Applying K.K.T. conditions on (27), we have

$$\begin{aligned}&\frac{\partial L}{\partial u_+}= A^t(Au_++e_+b_+)+B^t(\alpha _1-\alpha _2)-U^t(\beta _1-\beta _2)=0, \end{aligned}$$
(28)
$$\begin{aligned}&\frac{\partial L}{\partial b_+}=e_+^t(Au_++e_+b_+)+e_-^t(\alpha _1-\alpha _2)-e_u^t(\beta _1-\beta _2)=0, \end{aligned}$$
(29)
$$\begin{aligned}&\frac{\partial L}{\partial \xi _+}=c_1e_--\alpha _1-\frac{1}{\tau _1}\alpha _2=0, \end{aligned}$$
(30)
$$\begin{aligned}&\frac{\partial L}{\partial \psi }=c_2e_u-\beta _1-\frac{1}{\tau _2}\beta _2=0, \end{aligned}$$
(31)
$$\begin{aligned}&\alpha _1^t(Bu_++e_-b_+ +e_--\xi _+)=0, \end{aligned}$$
(32)
$$\begin{aligned}&\alpha _2^t(Bu_++e_-b_++ e_-+\frac{1}{\tau _1}\xi _+)=0, \end{aligned}$$
(33)
$$\begin{aligned}&\beta _1^t(Uu_++e_ub_+- (-1+\epsilon )e_u+\psi )=0, \end{aligned}$$
(34)
$$\begin{aligned}&\beta _2^t(Uu_++e_ub_+- (-1+\epsilon )e_u-\frac{1}{\tau _2}\psi )=0 . \end{aligned}$$
(35)

Using (30) and \(\alpha _1\ge 0\), \(\alpha _2\ge 0\), we get

$$\begin{aligned} -\tau _1c_1e_-\le (\alpha _1-\alpha _2)\le c_1e_-. \end{aligned}$$
(36)

Similarly, using (31) and \(\beta _1\ge 0\), \(\beta _2\ge 0\), we get

$$\begin{aligned} -\tau _2c_2e_u\le (\beta _1-\beta _2)\le c_2e_u. \end{aligned}$$
(37)

Let \(X_1=[A,e_+], X_2=[B,e_-], X_3=[U,e_u]\).

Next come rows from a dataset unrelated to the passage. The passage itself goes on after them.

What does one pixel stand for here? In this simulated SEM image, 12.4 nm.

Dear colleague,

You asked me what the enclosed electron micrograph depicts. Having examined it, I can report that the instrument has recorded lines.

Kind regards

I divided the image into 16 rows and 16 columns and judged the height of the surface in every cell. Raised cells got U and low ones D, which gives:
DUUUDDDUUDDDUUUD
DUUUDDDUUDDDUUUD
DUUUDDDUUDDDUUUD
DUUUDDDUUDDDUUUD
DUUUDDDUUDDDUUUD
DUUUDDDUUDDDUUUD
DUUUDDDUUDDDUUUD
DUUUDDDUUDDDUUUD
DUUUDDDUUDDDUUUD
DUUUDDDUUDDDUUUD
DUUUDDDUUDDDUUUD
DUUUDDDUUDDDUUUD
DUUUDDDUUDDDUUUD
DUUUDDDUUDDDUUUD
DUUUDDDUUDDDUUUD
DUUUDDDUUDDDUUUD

Rewriting (28) and (29), we have

$$\begin{aligned} \begin{bmatrix} u_+ \\ b_+ \end{bmatrix}=-(X_1^tX_1)^{-1}\Big (X_2^t(\alpha _1-\alpha _2)-X_3^t(\beta _1-\beta _2)\Big ). \end{aligned}$$
(38)

Suppose \(\alpha =(\alpha _1-\alpha _2), \beta =(\beta _1-\beta _2), \gamma = [\alpha ;\beta ], N=[X_2;-X_3],\) and \(e_4=[e_-;(-1+\epsilon )e_u]\), then using K.K.T. conditions the Wolfe dual of (25) is given as

$$\begin{aligned} \underset{\gamma }{max}~~&-\frac{1}{2}\gamma ^tN(X_1^tX_1)^{-1}N^t\gamma +e_4^t\gamma \nonumber \\ s.t.~~&\begin{bmatrix} -\tau _1c_1e_- \\ -\tau _2c_2e_u \end{bmatrix}\ \le \gamma \le \begin{bmatrix} c_1e_- \\ c_2e_u \end{bmatrix}. \end{aligned}$$
(39)

In the similar manner, the Wolfe dual of (26) is given as follows

$$\begin{aligned} \underset{\theta }{max}~~&-\frac{1}{2}\theta ^tP(X_2^tX_2)^{-1}P^t\theta +e_5^t\theta \nonumber \\ s.t.~~&\begin{bmatrix} -\tau _3c_3e_+ \\ -\tau _4c_4e_u \end{bmatrix} \le \theta \le \begin{bmatrix} c_3e_+ \\ c_4e_u \end{bmatrix}, \end{aligned}$$
(40)

where \(\theta =[\eta ;\zeta ], \eta =(\eta _1-\eta _2), \zeta =(\zeta _1-\zeta _2), P=[X_1;-X_3],e_5=[e_+;(-1+\epsilon )e_u]\).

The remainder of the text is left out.